THE SUPREME Court has ruled that a family law court is entitled to take into account an award made by the Residential Institutions Redress Board to a mother of two when deciding the issue of maintenance to be paid for her children, who are in the custody of their father.
The Circuit Family Court had asked the Supreme Court to clarify issues related to how an award from the redress board may be treated in family law maintenance proceedings.
The case arose from an appeal by the father to the Circuit Family Court in 2007 concerning a District Court maintenance order.
The proceedings involved a man and woman who are the unmarried parents of two dependent children aged 12 and 14.
The father has custody of the two children who live with him and the mother was not paying maintenance for the children.
The father had sought for the mother to pay maintenance for the support of the children and, in the District Court proceedings, it emerged the mother was receiving some €200 a month arising from the settlement of her claim with the redress board.
The District Judge sought details of the settlement but the mother’s solicitors had said they could not divulge details because of confidentiality requirements imposed on each applicant to the redress board under the Residential Institutions Redress Act 2002.

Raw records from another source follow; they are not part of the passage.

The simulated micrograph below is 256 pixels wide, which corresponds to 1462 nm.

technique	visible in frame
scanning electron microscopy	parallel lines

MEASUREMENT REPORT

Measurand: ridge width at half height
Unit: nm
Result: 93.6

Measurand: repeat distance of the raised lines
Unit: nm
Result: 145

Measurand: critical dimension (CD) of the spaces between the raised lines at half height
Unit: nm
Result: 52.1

The Circuit Family Court then asked the Supreme Court to determine preliminary issues.
Delivering the court’s ruling yesterday, Mr Justice Joseph Finnegan, with whom Mr Justice Donal O’Donnell and Mr Justice Liam McKechnie agreed, ruled the father was entitled to details of the award made to the mother.
The clear policy of the Residential Institutions Redress Act 2002 in preserving confidential information relating to applications before it would not be impaired by disclosure for the purposes of proceedings in the Circuit Family Court, the judge found.
He was also satisfied the award to the mother by the redress board which was being paid in instalments, was “income, property or other financial resources” within the meaning of the relevant provisions of the Family Law (Maintenance of Spouses and Children) Act.
In deciding whether to make a maintenance order, the court was required to have regard to that income as well as having regard to all the circumstances of the case, he found.
On that basis, the judge ruled that the Circuit Family Court was entitled to take into account the award from the redress board to the mother when deciding the issue of maintenance.